#### 2016-09-26 ####
### some general information:
# software for statistical computing and graphics
# R is based on S
# GPL (general public license) -> free software
# first version R-1.0.0 released in 2000
# current version R-3.3.1
# available for several OS (including 64bit)
# functionality can be extended by packages
# packages are bundles of functions, data, and documentation
# Comprehensive R archive network (CRAN) is the primary source for packages
# April 2013: 4437, October 2014: 5966, September 2015: 7084, September 2016: 9237 packages on CRAN
# wide dissemination in academia and companies
# advantages: extensibility (by packages), flexibility (object-oriented language), transparency (source code publicly available)
# web page: https://www.r-project.org
5 + 5 # summation
5 * 5 # multiplication
5^0.5 # square root
5^.5 # same
# note the difference:
5^(.5/2)
5^.5/2
### functions:
sqrt(5) # square root
help(sqrt) # help for sqrt-function
sqrt(x = 5) # naming of arguments
?sqrt # help again
??regression # search within the installed packages for the word "regression"
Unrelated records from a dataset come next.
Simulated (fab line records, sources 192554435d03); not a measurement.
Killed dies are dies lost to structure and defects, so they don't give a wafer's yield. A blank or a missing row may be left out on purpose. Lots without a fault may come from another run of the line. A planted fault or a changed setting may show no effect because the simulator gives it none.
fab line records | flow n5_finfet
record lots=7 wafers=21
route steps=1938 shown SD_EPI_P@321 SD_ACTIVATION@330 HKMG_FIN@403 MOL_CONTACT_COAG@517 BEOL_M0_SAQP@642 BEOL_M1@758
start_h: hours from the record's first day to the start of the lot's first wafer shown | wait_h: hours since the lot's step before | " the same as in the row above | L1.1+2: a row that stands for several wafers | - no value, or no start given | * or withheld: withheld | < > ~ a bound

sqrt # have a look at a function's code, not much to see here
lm
### objects
test <- 100 # assignment
102 -> test2 # not recommended
test3 = 104 # also not recommended
# note the difference:
mean(x = 5)
x # does not exist
mean(x <- 5)
x
# the 'right' way:
dat <- 5 # data are objects
dat
res <- sqrt(x = dat) # results are objects
res
function2 <- sqrt # functions are objects too
function2(x = 5)
### workspace
# the workspace holds all objects
ls() # list all objects in workspace
rm("dat") # remove object with name "dat"
### save script
### save workspace
#### 2016-09-27 ####
### package handling
# R commander
install.packages("Rcmdr") # install package "Rcmdr"
library(Rcmdr) # load package
### R Studio
# https://www.rstudio.com/products/rstudio/download/
### data types
mode() # query the data type of an object, argument: an object
x <- 5
mode(x)
# important data types:
# 1. NULL = empty set
# 2. numeric = numerical values
typeof(x) # gives either integer or double (for real real numbers)
# 3. character = character strings
x <- "5"
mode(x)
mean(x) # does not work
# 4. logical = logical values
# TRUE or FALSE
mode(TRUE)
x <- TRUE
mode(x)
# short notation: T or F
# logical values are the result of logical evaluations, e.g.
# == equality
5 == 3
# != inequality
# >, >= greater, greater or equal
# <, <= smaller, smaller or equal
# ! negation (not)
!FALSE
# numerical interpretation: TRUE = 1 and FALSE = 0
# attention:
-5<-3 # does not work
-5<(-3)
-5 < -3
is.numeric(x) # query for a specific data type
is.character(x)
is.logical(x)
as.numeric(x) # convert to a specific data type
as.character(x)
as.logical(x)
x <- "5"
mean(x) # does not work
mean(as.numeric(x))
# data types can be converted using the as.*-functions
# there are are restrictions on what can be converted into one another
# the data type of an object influences what functions can be applied to an object
### data structures
# vectors
# matrices
# arrays
# lists
# data frames
## vectors
x <- c(5, 6, 7) # generate a vector via c() "concatenate"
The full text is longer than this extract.